This time the unhinged regime comes without the trappings of Marxism and is blessed – or cursed – with the wealth that comes from oil and gas.
The country also enjoys a strange sort of British Royal warrant – Prince Andrew is a frequent and honoured visitor, though the reasons for his many journeys to this remote destination remain unknown.
And he also sold his former marital home to a Kazakh businessman for an unexpectedly high price.
You may think you know about Kazakhstan because of the silly film satire Borat. In fact, this sordid and worrying country's rulers would much prefer you to believe that Sacha Baron Cohen's ignorant and frivolous travesty, which involved no visits to the place itself, was the truth. For the reality is far worse.
The best place to start on a journey to the real Kazakhstan is its astonishing new capital, Astana, a work of megalomania that brings to mind Nicolae Ceausescu's gigantic folly in Bucharest and the silent, deserted streets and squares of Pyongyang.
It also reminded me of the spooky Burmese forbidden city of Naypidaw, built, like Astana, in the midst of nowhere so the rulers can be as far as possible from the ruled. People Power will never be able to find its way here. It would starve to death on the way.

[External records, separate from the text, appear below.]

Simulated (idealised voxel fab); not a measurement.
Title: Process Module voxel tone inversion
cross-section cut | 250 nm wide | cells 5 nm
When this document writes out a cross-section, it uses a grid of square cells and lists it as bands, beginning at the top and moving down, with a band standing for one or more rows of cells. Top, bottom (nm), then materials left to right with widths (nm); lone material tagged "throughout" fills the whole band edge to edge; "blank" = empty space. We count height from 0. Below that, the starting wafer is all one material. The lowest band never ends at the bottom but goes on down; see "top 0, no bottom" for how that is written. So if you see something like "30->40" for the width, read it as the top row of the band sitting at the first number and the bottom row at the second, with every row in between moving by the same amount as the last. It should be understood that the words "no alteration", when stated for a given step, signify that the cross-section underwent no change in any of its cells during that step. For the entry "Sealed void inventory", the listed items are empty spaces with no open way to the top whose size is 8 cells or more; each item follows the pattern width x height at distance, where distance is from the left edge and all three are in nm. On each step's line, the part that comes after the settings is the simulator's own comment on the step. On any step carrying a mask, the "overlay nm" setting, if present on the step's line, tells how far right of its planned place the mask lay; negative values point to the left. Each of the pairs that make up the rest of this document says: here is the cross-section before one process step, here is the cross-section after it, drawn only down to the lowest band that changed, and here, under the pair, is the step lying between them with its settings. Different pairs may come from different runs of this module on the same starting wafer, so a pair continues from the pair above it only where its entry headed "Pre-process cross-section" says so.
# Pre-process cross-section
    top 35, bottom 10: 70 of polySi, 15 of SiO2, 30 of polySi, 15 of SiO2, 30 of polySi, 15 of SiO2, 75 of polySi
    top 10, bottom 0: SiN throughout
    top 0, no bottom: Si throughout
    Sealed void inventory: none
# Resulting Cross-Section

The word 'Astana' means 'Capital City'. This, as Kazakhs wryly point out, is rather like calling your dog 'Dog' or your wife 'Wife'.
Most people think that the name is just temporary, and the country's all-powerful autocrat, Nursultan Nazarbayev, is slowly summoning up the courage to name the place after himself.
What we know about President Nazarbayev comes from two sharply conflicting sources.
One is the not exactly critical biography of his progress from nomad hutment to steepled palace, via the Communist Party, written by Britain's penitent survivor of the sleaze era, Jonathan Aitken.
In this work, the leader emerges as a benevolent father of his nation, popular, sensitive to criticism, with a solid record of achievement, etc, etc.
The other version comes from a joyfully malicious and utterly self-serving volume by Nazarbayev's former son-in-law Rakhat Aliyev, driven from the boss's inner circle after a quarrel and now in hiding from the fist of his wrath.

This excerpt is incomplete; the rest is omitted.